In 1974, I took a class, Survey of Hitchcock Films, in college. The course was taught by Charles Champlin, at the time, a film critic for The Los Angeles Times. I loved the class. One of the highlights was a viewing of the not yet released, Family Plot (1976), a darker comedy, after which Hitchcock spoke and took questions from our class. One fervent and overeager Film major asked the famed director: “Mr. Hitchcock, what is your definition of the term ‘THE CINEMA?'”
Hitchcock’s sardonic reply:
“Well… that reminds me of when I was working with Miss Ingrid Bergman… and she was quite distraught with some changes in the script. She became very unhappy with me… and I had to say: ‘Oh, Ingrid…it’s only a movie’.”
Hitchcock has been portrayed on screen by Anthony Hopkins in Hitchcock (2012), Toby Jones in The Girl (2012), and by Roger Ashton-Griffiths in Grace Of Monaco (2014). He famously makes cameo appearances in 39 of his films. He can be spotted briefly boarding a bus, crossing in front of a building, standing in an apartment across the courtyard, and even appearing in a newspaper photograph, as in Lifeboat (1944), which otherwise provided no other opportunity for him to appear, I suppose, except maybe as a whale.
This playful gesture became one of Hitchcock’s signatures; with film fans trying to spot the cameos. As a recurring theme, he would be seen carrying a musical instrument. My favorite is the string bass case that he wrestles onto the train at the beginning of Strangers On A Train (1951). In his earliest appearances he filled in as obscure extras in crowds or walking through scenes in long camera shots. His later appearances became more obvious; he turns to see Jane Wyman‘s disguise as she passes him in Stage Fright (1950), or as an imposing silhouette in Family Plot.

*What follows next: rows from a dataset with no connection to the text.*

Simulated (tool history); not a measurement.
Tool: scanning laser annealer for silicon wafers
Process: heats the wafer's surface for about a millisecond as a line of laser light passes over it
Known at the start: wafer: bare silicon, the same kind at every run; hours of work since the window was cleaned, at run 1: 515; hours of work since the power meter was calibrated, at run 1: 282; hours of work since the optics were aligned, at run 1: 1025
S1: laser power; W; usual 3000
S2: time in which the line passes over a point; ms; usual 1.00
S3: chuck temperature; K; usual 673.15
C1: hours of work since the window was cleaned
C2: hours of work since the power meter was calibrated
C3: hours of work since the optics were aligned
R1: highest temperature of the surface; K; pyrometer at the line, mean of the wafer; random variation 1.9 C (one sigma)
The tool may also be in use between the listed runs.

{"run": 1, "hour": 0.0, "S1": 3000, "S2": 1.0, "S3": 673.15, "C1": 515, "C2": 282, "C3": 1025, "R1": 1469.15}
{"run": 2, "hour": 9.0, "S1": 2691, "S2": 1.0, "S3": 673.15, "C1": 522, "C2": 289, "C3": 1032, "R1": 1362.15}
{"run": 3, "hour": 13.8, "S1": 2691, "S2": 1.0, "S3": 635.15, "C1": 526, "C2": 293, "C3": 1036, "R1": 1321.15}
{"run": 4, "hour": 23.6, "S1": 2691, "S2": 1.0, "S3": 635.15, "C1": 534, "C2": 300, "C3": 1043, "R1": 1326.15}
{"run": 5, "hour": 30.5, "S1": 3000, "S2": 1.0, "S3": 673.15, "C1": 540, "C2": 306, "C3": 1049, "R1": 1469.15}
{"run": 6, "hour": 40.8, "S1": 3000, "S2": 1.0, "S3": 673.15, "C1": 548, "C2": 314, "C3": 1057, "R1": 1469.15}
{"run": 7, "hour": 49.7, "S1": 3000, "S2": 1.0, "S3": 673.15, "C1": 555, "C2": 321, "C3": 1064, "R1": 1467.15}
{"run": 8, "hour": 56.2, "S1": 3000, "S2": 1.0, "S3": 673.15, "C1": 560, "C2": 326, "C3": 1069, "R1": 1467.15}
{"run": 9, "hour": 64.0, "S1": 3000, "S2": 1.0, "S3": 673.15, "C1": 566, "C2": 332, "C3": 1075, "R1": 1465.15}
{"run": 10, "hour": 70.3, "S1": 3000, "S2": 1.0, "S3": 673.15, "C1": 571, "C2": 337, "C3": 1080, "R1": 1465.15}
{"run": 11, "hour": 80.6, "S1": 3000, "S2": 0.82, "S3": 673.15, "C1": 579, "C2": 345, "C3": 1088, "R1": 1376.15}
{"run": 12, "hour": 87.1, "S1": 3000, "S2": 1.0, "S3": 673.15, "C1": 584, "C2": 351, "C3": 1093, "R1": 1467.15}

Hitchcock’s quick appearances became so popular that he began to put them earlier in the film so as not to distract the audience from the plot, often within the first half-hour of his films. He appears in all 30 features from his first American film, Rebecca onward; before his move to Hollywood, he only occasionally performed cameos. Hitchcock:
“It all started with the shortage of extras in my first picture. I was in for a few seconds as an editor with my back to the cameras. It wasn’t really much, but I played it to the hilt. Since then I have been trying to get into every one of my pictures. It isn’t that I like the business, but it has an impelling fascination that I can’t resist. When I do, the cast, grips, and the camera men and everyone else gather to make it as difficult as possible for me. But I can’t stop now! “
Hitchcock was nominated for five Academy Awards, none of them for writing. He never won as Best Director, but Rebecca was nominated for 11 Oscars, and won for Best Picture, yet the statue went to Selznick International Pictures not to Hitchcock himself. That same year, another Hitchcock film, Foreign Correspondent, was also nominated. Although I think his work with actors is first-rate, Joan Fontaine has the only Academy Award winning performance under Hitchcock’’s direction, taking home the Oscar for for Suspicion.
Vertigo (1958) is not just my favorite Hitchcock film, it’s in my Top Ten Films of All Time.
My Hitchcock Top Ten:
Strangers On A Train
Rear Window (1954)
The Lady Vanishes (1938)
Shadow Of A Doubt (1943)
The Birds (1963)
The 39 Steps (1935)
North By Northwest (1959)
“The length of a film should be directly related to the endurance of the human bladder.”